The Biblio File September 2018 Essay: “See You In September”
SEE YOU IN SEPTEMBER
I saw on Facebook that the date was September 11th, and recognized, with the surprise of one for whom time moves with distressing haste, that seventeen years have passed since terrorists attacked and destroyed New York’s World Trade Center. And when I remembered that 2001 day, I saw, in my head, the same things I’ve seen every year since.
I’d flown, then ferried, then bused to Hollyhock, that mecca of a retreat center on Cortes Island in British Columbia, for a writing conference with the indomitable Natalie Goldberg. I settled into my cabin with the one other woman who arrived a day early, both of us anticipating two more women.
I don’t remember exactly how, the next morning, we and eight or so other early attendees ended up sitting in a circle in a room next to the dining hall. Natalie Goldberg, barefoot and in blue flannel pajamas, sat with us, all of us anxious and confused. An attack? What? The twin towers? Surely not. We had no TV or wifi, and little contact with the mainland. What?
“It must be an internet rumor,” one woman said, flapping a dismissive hand. “Just a joke.”
“No,” Ms. Goldberg said, and then, in her wonderful Brooklyn accent, which I can’t adequately convey here, “My partner called me! She called me! It’s true!”
She asked us to bow our heads while she prayed. She prayed for the victims of the attack, their families and loved ones, the firefighters and other rescuers, and our leaders. And then she prayed for the attackers, the perpetrators, for their hearts to soften and our differences to heal. I was surprised at the last prayer, and then admired her expansive heart.
The workshop continued, with far fewer people than expected, as air travel was shut down. We wrote to start lines, read our writing aloud, practiced walking meditation, and spent a few hours in silence. We praised the magnificent ocean views (“It’s f-ing gor-geous here!”, Ms. Goldberg said.) We ate delicious meals. And we cried. We saw no photos of the attack, no scenes, heard only a little Canadian radio, and it felt so strange, so surreal, and every so often, one of us would break down as we imagined the devastation back home.
One afternoon, sitting on the porch facing the ocean, swallowing to keep back sobs, I looked up and saw, at the porch’s other end, a young man with long wavy brown hair watching me. Tears covered his face. “We’re so sorry,” he said. “We Canadians are so very, very sorry this is happening to you.” “Oh, thank you,” I told him. I wish he could have known how much his caring meant to me.

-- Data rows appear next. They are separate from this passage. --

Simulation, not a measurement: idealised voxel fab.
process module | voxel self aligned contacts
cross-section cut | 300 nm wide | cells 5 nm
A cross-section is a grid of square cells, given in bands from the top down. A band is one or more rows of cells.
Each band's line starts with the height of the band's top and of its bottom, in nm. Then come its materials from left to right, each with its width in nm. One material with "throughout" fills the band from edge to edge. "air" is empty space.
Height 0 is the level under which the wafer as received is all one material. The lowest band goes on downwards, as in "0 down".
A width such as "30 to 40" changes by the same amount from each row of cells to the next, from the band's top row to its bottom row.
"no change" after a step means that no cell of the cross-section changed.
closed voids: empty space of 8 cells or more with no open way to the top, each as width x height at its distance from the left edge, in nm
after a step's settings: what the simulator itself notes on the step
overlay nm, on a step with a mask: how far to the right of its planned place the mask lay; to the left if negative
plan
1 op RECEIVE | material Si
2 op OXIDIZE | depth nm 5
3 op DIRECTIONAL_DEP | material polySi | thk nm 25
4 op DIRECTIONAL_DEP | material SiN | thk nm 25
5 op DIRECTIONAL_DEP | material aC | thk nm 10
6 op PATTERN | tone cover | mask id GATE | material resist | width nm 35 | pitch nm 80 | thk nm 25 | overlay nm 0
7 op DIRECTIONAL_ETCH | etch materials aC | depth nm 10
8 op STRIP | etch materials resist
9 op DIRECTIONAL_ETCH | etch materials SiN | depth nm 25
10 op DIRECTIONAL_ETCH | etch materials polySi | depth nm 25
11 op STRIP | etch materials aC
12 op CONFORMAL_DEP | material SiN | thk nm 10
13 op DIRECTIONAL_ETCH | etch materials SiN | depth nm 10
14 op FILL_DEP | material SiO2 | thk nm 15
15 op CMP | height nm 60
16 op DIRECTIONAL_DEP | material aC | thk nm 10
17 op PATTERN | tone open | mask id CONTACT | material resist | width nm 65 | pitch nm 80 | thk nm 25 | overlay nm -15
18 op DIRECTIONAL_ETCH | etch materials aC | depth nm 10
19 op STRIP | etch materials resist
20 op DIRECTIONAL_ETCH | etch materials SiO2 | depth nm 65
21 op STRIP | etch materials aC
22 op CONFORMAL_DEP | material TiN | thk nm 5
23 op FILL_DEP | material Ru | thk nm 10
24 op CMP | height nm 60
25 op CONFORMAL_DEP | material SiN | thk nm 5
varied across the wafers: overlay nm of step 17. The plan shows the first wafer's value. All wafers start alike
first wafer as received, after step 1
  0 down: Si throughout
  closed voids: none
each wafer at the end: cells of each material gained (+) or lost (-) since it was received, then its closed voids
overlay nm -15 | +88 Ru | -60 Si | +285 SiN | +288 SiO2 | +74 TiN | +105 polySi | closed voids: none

At home, I finally saw the horrendous photos and scenes, and I grieved again. It was different grief the second time, more awful, more real. But that time at home is a blur, with no distinct images. I don’t know what combination of sequencing and shock and emotional overload affected my memory, but all I see every year on September 11th is Natalie Goldberg’s bowed head as she prays and a sweet young Canadian man weeping along with me.
Beautiful, raw and generously kind were the people in this story.
THANK YOU
Thank you, Carole Anne! Blessings upon you.